Art reviews: John Zurier in Berkeley
By Kenneth Baker
October 31, 2014
The Berkeley Art Museum’s curators have set the light level noonday high in a large gallery devoted to a solo show of Bay Area painter John Zurier, No. 255 in the institution’s long-running Matrix series.
The brightness favors various paintings whose dark tonalities will not disclose their details under light any less intense. It also serves as a cue, which too few visitors may recognize, that these works demand extraordinary scrutiny.
If no one has yet anointed Zurier a “painter’s painter,” someone inevitably will. It sounds like a compliment, like praise of a restaurant that chefs frequent after hours, but people tend to read it as a caution that something forbiddingly esoteric awaits them.
In fact, Zurier’s paintings present themselves as disarmingly open to dismissal — as possibly self-involved, lacking in discernible content, fatally indifferent to reception.
The thought of self-involvement cuts closest to relevant response because, deliberately or not, it recognizes Zurier’s process of observing and responding to the fine material and expressive details of each painting as it evolves.
The dimensions of a working surface, its texture — from light or heavy linen to coarse jute — the way the fabric weave takes an oil color or distemper, and the atmospherics of an emergent picture space — all these qualities may get overlooked or considered arbitrary by viewers in a hurry or liable to confuse looking with scanning. But they are at the center of Zurier’s attention as he works, along with memories and observations of light and landscape, particularly those of Iceland, where he has worked for some portion of each year lately.
The care given at the BAM to the placement and sequence of Zurier’s paintings, undoubtedly with his involvement, gives visitors another sort of prompting to bear down on the works’ material specifics.
The overriding question the paintings pose, though, is whether we can slow down to the tempo of observation that they set.

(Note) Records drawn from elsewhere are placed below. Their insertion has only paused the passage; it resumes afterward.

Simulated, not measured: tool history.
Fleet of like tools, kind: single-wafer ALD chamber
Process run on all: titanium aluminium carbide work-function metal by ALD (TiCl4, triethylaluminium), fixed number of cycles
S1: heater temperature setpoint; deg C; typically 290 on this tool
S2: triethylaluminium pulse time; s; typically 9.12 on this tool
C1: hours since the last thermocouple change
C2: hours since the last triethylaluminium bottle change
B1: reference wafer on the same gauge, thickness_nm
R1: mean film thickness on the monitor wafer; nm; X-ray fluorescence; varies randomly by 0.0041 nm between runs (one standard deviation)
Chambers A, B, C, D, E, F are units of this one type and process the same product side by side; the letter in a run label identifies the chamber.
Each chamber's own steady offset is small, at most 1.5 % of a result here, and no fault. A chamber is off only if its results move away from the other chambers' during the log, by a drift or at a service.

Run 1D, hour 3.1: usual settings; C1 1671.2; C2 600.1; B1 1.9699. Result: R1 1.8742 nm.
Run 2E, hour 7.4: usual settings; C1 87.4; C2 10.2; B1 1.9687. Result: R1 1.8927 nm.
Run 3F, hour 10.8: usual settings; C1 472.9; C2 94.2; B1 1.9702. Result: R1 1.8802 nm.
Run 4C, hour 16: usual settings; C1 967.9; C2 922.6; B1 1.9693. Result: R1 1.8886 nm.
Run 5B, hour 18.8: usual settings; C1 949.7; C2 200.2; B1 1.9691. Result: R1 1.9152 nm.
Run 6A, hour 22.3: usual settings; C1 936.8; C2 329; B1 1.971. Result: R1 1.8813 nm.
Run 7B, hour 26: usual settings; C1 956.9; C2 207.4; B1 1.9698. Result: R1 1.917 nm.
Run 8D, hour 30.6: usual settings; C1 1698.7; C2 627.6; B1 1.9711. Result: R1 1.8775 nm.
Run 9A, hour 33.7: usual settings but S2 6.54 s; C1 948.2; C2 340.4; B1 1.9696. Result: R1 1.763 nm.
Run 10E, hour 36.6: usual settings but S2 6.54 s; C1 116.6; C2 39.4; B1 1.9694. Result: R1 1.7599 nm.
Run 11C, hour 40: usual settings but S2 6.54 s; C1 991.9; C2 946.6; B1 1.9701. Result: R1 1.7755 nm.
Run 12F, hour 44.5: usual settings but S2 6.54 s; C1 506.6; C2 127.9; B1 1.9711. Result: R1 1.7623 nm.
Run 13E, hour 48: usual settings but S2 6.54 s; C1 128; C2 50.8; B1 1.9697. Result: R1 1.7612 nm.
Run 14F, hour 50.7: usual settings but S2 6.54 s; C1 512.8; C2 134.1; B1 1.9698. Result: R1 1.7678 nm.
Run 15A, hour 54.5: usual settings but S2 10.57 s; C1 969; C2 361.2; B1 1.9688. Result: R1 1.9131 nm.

Underlying the adventures of Zurier’s hand, his eye for color and other constructive obsessions is an education in art that surfaces in details and affinities he probably does not track consciously.
He may not have thought of Matisse when painting the teal green band that laps across fog-gray “Finnbogi” (2014), but to the mind of anyone who knows the French master’s work, it will recall Matisse’s “Shaft of Sunlight, The Woods of Trivaux” (1917).
Similarly, Zurier may not have studied the sparely punctuated color fields of Raoul De Keyser (1930-2012), but Zurier’s “Héraðsdalur 13 (Avalanche)” (2014) and “Icelandic Painting (12 Drops)” (2012) seem to transmit echoes of them.
Possible allusions to artists as diverse as Barnett Newman, Edvard Munch and Robert Motherwell also drift through this selection of Zurier’s work, signs not of homage or influence but of a prodigious knack of internalizing painters’ ambitions in which Zurier’s art silently offers to initiate us.
Kenneth Baker is The San Francisco Chronicle’s art critic.